Sadrists still occupying part of Baghdad’s Green zone last month
said they’re ready for “clashes” in order to achieve their “Muharram
Revolution” demands. [photo credit: @nafisehkBBC]
Sadr’s attempted Tripartite Alliance government with a Sunni Arab
alignment and the leading Kurdish faction, reflected a perceptible
weakening of Iranian influence in Iraq, even though former Prime
Minister Nouri Al-Maliki allegedly privately accused Iran of having
supported Sadr’s past ambitions. The Sadrists believe Iran (and its
‘High Commissioner’, the IRGC Qods Force chief Esmail Qani) has
encouraged Maliki to propose an anti-Sadrist PM. This rhetorical
spinning aside, the reassertion of the ‘national’ government option by
Maliki and his Shia allies reflects the fact that this Shia political
plurality were never going to surrender power easily, and that they knew
they could count on discreet Iranian backing, even if Tehran is not the
player in Iraq it was under the assassinated Qassim Suleimani. In this
context a continued Mustafa Kadhemi premiership could be the preference
of the Iraqi Shia political plurality, the Sunni Arabs, the Kurds, and
Iran. Kadhemi, after all, has no political base, enjoys good relations
with the ‘enemy’ (the US), and is unable to seriously restructure the
Hashed Al-Sha’abi, the umbrella organisation for dozens of mostly Shia
militias. The leading Hashed militias may not be Iranian tools, but they
are not an Iraqi nationalist enemy of Iran either.
As long as the rhetoric of militia reconstruction does little to
alter the Hashed’s shadow role as the armed wing of leading Shia
political forces, whether Maliki’s Da’wa, Hadi Al-Amri’s Badr, Qais
Khazali’s Asaib Ahl Al-Haq, and others of an even more overt wilaya hue,
then Iran will be content and Iraqi sovereignty will remain an
oxymoron. The US will seek to persuade whomever the nominal Iraqi
‘Commander-in-Chief’ is, that loosening the Iranian lines of political
and militia influence is an important part of a wider regional
realignment in which pre-eminent Sunni Arab-led states, Saudi Arabia,
the UAE and Egypt (together with Jordan), are hoping to include Iraq.
Iraq will probably be a member of any Arab club that is going, as long
as Israel isn’t visibly present. Iraq’s foreign minister will sit in any
fora that may encourage Baghdad’s ‘normalisation’ with Iraq’s former
Arab brethren. That foreign minister is and will be a cypher for the
wider internal and regional Iraqi status quo in which Baghdad isn’t
master of its own house.
In the north, Baghdad will contest with Irbil for Kirkuk and the
control of oil (court decisions do not affect practise, it seems).

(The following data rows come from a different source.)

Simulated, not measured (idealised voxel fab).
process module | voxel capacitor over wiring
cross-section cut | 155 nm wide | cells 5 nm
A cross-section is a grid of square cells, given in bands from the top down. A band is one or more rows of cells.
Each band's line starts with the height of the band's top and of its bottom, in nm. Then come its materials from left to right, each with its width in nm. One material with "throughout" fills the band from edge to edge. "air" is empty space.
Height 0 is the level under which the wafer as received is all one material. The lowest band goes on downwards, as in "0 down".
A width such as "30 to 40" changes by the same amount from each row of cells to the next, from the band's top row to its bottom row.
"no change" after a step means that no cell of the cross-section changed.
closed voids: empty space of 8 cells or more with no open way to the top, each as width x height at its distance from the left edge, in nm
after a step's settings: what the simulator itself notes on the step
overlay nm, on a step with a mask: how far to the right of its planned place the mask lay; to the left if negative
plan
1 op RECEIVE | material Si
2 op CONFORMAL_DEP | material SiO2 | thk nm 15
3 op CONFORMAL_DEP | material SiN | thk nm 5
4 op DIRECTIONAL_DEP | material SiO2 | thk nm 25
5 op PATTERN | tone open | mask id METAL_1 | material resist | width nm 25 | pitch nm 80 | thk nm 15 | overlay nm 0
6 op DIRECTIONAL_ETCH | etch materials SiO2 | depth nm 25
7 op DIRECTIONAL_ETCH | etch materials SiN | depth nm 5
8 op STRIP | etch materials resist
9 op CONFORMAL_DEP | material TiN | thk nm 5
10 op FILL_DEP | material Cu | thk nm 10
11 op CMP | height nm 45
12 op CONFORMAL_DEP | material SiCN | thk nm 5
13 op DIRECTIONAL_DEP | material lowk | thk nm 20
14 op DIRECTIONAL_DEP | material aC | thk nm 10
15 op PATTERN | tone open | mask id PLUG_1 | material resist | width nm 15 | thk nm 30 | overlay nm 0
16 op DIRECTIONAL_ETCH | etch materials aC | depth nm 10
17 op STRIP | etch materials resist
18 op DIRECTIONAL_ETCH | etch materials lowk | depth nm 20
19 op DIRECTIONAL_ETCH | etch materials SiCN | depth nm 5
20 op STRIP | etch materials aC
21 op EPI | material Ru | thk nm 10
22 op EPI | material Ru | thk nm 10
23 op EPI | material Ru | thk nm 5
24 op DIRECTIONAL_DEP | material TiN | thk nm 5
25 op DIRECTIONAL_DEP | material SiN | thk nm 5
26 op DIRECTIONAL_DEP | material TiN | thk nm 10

However, the Baghdad Government will let other Iraqis fight Turkey as
the latter constrains ‘foreign’ Kurds in Iraq and makes a nonsense of
either Iraqi or would-be (Iraqi) Kurdish sovereignty. As Turkey bombs
parts of the Iraqi north, so too does Iran assault Iraqi territory
indirectly, or in recent months even directly. Unusually, Iran admitted
in March 2022 to bombing what it said was a ‘Zionist’ (Israeli) target
in the KRG capital Irbil. However, this was equally likely to have been
an Iranian-attempted but unsuccessful coercion of the KDP over its
(since failed) participation in a three-way Sadrist-led majority
government, and resentment at the presence of Iranian Kurdish militia.
The US’ reconfigured military role inside Iraq remains contested and
controversial, even though many Iraqi factions (Shia, Sunni, and Kurd)
do not wish the US’ infringement of Iraqi sovereignty to end just yet.
Outside of the machinations of formal executive power, sub-state
identities, and to extent para-state identities, look set to run counter
to state coherence and strength. A state that does not function
properly always enables default space for identities and social
formations for popular support and even some political weight. This
remains the case among Sunni Arabs even as ‘tribe’ is neither the
state-incorporated construct nor the intermediate force it once was in
Iraq. Among the Shia, tribe is likewise a platform for social and
political support and, for Hashed Al-Sha’abi militia especially,
influence.
Iraq’s regional and international ‘allies’ continue to make a
nonsense of Iraqi statehood, often assisted by Iraqi clients pursuing
sub-state interests concomitant with those of their external sponsors. A
truly national government, whose component parts are not calculating
their political decisions based on sub and/or para-state interests,
remains illusive in Iraq, if it ever existed. Iraqi state functionality
does exist, but in sovereign security or economic terms it is often by
accident rather than design.
Sovereign authority isn’t lent to the Iraqi state by Iraqi citizens
equally capable of withdrawing this consent. Sovereignty in Iraq is a
painfully negotiated compromise between powerful armed political groups
asserting state writ when that fits with their own sectional interests,
and equally withdrawing approval for state action if that does not
accord with factional considerations. The literal security of the state
and thus of the citizenry is determined or directly undermined by
competing state, sub-state, para-state and even anti-state actors. Iraqi
state sovereignty is an awkward by-product of armed groups, not the
supposed outcome of popular sovereign will.